I realised I should've added: Have you actually seen a proper dense UI? Look at any professional software. You will die of old age before you can implement just the layout for it using web technologies.
Here's Cubase with TAL-U-No-LX synth emulator in front of it: https://pbs.twimg.com/media/E8M6-QOWEAQMgGl?format=jpg&name=...
Can MIXXX be considered professional software?
The skins are made using XML and QSS (Qt CSS).
It's not web per se, but it is not too far from it either. I would say it's a combination of both, Web and Desktop technologies, into one.
https://i0.wp.com/djtechtools.com/wp-content/uploads/2021/07...
It's not web technology by any stretch of imagination
What about a dense ui is intrinsically more difficult to implement on the web? Doesn't dense just mean lots of buttons/fields and small margins between them? Your example looks very challenging indeed, but it was probably not trivial to implement either way.
> What about a dense ui is intrinsically more difficult to implement on the web?
You have no control over layout or control over rendering. In native apps (especially desktop apps) you can always go down or up any level you want. In the browser you're always fighting the quite rigid and high-level layout and rendering engine.

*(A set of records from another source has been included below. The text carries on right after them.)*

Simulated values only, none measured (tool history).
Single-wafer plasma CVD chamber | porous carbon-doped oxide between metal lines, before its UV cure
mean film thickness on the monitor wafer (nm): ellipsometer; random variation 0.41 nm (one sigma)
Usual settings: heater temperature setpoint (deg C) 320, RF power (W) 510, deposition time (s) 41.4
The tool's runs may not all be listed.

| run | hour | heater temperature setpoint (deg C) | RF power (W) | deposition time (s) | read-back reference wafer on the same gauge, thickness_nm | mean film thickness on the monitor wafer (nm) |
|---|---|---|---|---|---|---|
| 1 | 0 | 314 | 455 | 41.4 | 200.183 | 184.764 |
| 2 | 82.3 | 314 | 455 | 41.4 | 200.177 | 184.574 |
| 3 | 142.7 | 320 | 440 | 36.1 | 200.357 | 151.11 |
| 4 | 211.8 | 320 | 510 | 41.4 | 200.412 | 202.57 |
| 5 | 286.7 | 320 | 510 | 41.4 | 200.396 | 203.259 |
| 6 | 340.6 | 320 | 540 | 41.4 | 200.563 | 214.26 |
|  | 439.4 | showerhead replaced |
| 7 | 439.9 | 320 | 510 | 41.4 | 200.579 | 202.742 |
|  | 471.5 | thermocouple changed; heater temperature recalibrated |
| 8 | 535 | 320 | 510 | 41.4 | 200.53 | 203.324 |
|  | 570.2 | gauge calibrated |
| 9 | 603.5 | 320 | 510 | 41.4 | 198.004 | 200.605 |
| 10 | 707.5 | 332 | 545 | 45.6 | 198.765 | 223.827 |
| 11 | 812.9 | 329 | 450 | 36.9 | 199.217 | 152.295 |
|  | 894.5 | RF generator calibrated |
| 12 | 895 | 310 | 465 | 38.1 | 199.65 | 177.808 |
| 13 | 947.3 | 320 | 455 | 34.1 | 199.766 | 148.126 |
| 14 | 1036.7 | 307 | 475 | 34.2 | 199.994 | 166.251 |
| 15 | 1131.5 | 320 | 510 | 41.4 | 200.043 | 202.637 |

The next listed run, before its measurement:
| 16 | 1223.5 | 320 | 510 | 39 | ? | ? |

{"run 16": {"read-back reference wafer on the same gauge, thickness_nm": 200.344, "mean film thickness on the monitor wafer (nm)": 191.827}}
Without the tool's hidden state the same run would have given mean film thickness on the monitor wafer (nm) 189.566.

It's somewhat better now with grid and felxbox, but the browser will always have its own ideas on how the children can be laid out, and there are no good ways for children to depend on the parent, or for the parent to depend on the children etc.
There are very, very few dense layouts on the web. And while late-90s/early-2000s sofware was often ridiculed, you could create dense control-rich interfaces in minutes. Because they are usually not ad-hoc hacks added to the platfrom as an afterthought, like everything on the web.
> I think you're forgetting how much more dense and complex even a basic web ui is in controls.
It really isn't. Web is anemic in controls and layouts compared to what's actually possible with proper controls and control over those controls.
Yeah; especially given the number of pixels we have at our disposal. Old UI screenshots look simple but they had to work at tiny resolutions compared to modern user interfaces. I remember when 800x600 was considered luxurious.
Web apps also can't use a lot of native shortcut keys to build keyboard-friendly UIs. Its rude to override the browser's right click menu. Alt-anything might bring up browser native controls. Ctrl/Cmd+S is owned by the browser. And so on. Some of this stuff you can override, but even if you do, users never experiment because those shortcut keys basically never do what you expect.
I don't see anything special in having tens actions on a UI item. Toggles, action links and vanilla buttons would take care of it.